As George Handley notes in his reflection on the story of Pip, the cabin boy in Moby Dick, Melville depicts Pip’s mental state, or “vision,” following his brief abandonment at sea, which his shipmates perceive as madness, as more truly an essential form of wisdom. But what, then, are we to make of those of us who, as it were, never have such an experience, and perhaps never speak, as Pip did, “God’s foot upon the treadle of the loom”?
As it happens, writer David Foster Wallace responds
to that question in a 1996 essay reflecting on his own experience on a Caribbean cruise, which in his treatment comes across not only as the starkest kind of contrast with Pip’s experience, but also as an occasion not for a deeper vision, or even of pleasure or enjoyment, but of despair.

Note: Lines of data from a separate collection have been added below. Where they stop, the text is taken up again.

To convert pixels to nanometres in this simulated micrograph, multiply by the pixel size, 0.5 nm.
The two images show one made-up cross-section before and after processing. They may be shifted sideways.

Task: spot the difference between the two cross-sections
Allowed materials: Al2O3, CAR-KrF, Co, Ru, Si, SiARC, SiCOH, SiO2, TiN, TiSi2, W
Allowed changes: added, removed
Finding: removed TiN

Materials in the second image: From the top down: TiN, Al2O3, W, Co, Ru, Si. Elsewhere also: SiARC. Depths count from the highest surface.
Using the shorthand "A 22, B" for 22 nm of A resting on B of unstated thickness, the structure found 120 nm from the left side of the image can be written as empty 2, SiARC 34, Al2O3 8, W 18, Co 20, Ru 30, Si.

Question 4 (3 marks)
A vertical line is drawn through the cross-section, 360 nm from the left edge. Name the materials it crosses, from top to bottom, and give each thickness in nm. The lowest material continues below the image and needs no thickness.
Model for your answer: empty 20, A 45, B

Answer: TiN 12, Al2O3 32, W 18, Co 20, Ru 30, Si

Early in the essay, provocatively and sassily titled “A Supposedly Fun Thing I’ll Never Do Again,” Wallace notes that a few weeks before his own cruise a sixteen-year-old boy had committed suicide by jumping from the upper deck of a cruise ship. “The news version”, he writes,
…was that it had been an unhappy adolescent love thing, a shipboard romance gone bad, etc. I think part of it was something else, something there’s no way a real news story could cover.
There is something about a mass-market Luxury Cruise that’s unbearably sad. Like most unbearably sad things, it seems incredibly elusive and complex in its causes and simple in its effect: on board the Nadir (his name for the ship)—especially at night, when all the ship’s structured fun and reassurances and gaiety-noise ceased—I felt despair.